Dollhouse episode 1... errr, 6: Man on the Street
This was certainly an improvement over the past episodes. In fact, except for needing to see the Ballard storyline at a slightly earlier point, this almost could be the pilot episode. It says to the viewer – this is our world and here’s what the show is all about. As Stoney said, it’s a bit on the nose.
I think a lot of the “on the nose” aspect betrays this episode’s central function as “mission statement” and “course correction”. As Stoney and Aurora have said, it’s well done because Joss Whedon is a great writer. But still this is about repositioning the show for better episodes to come (hopefully).

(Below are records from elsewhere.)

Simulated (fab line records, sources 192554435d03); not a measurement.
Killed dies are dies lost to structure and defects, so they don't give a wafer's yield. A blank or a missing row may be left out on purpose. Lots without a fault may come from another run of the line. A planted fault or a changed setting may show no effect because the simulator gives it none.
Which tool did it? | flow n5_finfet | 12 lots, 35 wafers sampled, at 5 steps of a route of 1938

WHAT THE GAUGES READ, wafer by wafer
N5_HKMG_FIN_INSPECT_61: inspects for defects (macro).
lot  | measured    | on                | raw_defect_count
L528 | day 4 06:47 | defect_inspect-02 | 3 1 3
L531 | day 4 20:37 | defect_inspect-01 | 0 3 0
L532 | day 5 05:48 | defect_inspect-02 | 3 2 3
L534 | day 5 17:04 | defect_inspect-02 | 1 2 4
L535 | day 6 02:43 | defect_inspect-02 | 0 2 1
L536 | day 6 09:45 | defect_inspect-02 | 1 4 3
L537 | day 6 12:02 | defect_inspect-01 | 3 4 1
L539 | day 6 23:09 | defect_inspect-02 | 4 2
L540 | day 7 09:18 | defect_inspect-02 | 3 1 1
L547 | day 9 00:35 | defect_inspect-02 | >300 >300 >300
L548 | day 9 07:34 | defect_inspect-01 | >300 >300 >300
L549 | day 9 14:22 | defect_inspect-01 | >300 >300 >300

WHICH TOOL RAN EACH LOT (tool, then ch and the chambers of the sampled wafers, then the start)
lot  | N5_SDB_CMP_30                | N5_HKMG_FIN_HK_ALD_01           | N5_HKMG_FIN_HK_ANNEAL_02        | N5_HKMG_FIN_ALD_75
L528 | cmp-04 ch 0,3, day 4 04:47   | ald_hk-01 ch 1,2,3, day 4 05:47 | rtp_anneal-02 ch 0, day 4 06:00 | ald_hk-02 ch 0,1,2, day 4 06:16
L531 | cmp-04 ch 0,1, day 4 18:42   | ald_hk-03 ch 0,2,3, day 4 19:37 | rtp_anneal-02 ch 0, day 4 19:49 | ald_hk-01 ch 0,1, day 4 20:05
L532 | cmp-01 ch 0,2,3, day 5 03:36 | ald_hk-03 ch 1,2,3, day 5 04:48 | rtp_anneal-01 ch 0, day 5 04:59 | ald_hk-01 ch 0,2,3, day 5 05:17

The “man on the street” idea is enjoyable. There’s a memorable 1976 episode of the TV series M*A*S*H called “The Interview” which is structured entirely as a period documentary, interviewing the show’s regularly characters. TV shows have often turned to this format – especially the sitcom The Office. (Both British and American versions.) And I’ve seen cutaways to man-on-the-street interviews in many TV shows and movies. Xena’s Lucy Lawless makes a cameo appearance in 2002’s Spider-Man where she offers her opinion of the arachnid hero. (The film was directed by Xena executive producer Sam Raimi.)
Neil Gaiman (writer of comic books, novels, short stories, television and movies) used a similar man-on-the-street device for the framing arc of a 1989 special of the Secret Origins comic book that spotlighted Batman’s weird villains.
It’s a fun device for world-building, but I agree with Aurora that it makes little sense for the level of tech scene in the Dollhouse to be so far ahead of normal society. But then that’s the dichotomy we see in superhero comics, movies and TV shows. The heroes, villains and spy agencies have access to technology far beyond those of mortal men, but elsewhere things appear just as now. We see this probably a bit in Buffy with season four’s Initiative and even more so in the comics once vampires become public knowledge.
But it’s not quite as effective – either as comedy or drama – as some of the Buffyverse’s world building. I think of that moment in “School Hard” between Principal Snyder and the police chief:
Principal Snyder and the police knew the truth. The sense of denial in Sunnydale wasn’t as strong as we had been led to believe. And this was the first hint that would lead to such adversaries as the Mayor and even the Initiative. On first viewing, it felt like layers were being pulled back and there was something deeper underneath.Chief: So? You want the usual story? Gang-related? PCP?
Snyder: What'd you have in mind? The truth?
Chief: (considers) Right. Gang-related. PCP.
On a more comic note, we have Larry’s remark in “Anne” that shows the other students are aware of the town’s weirdness. “It's all about egg whites. If we can focus, keep discipline, and not have quite as many mysterious deaths, Sunnydale is gonna rule!” This throwaway line would bear fruit in “The Prom”.
Another “On the Nose” element is Joel Mynor’s speech to Ballard. This is a guy who had his very special memorial fantasy ruined and yet he finds the time to psychoanalyze the “hero cop”. I suppose it might be statement about the rich – that Mynor to get past his private pain to pull someone down. But more importantly, is there anyone in the audience who didn’t already think that Ballard’s quest was a doll-like fantasy?
Like Aurora said, Paul Ballard doesn’t even seem to belong to a 21st century agency. Replace the computer for a visit to a locked filing cabinet while holding a flashlight, and his investigations are straight out of 1950s TV. I imagine we’ll see even more X-Files machinations from his agency masters, but Ballard doesn’t have the smarts or charm of either Mulder or Scully.
I’m glad that they appear to finally be moving away from the monster of the week format. Angel vastly improved when they moved past the Saturday Morning TV version of film noir cases and brought in the powerful Darla arc. Echo’s missions up until now have been a bit too commonplace. The plot with Sierra’s rape and the looming threat of Alpha is more intriguing than what we’ve seen from the outside world.
Now that Dollhouse has had a good scrub-up and polish, I’m looking forward to seeing what comes next.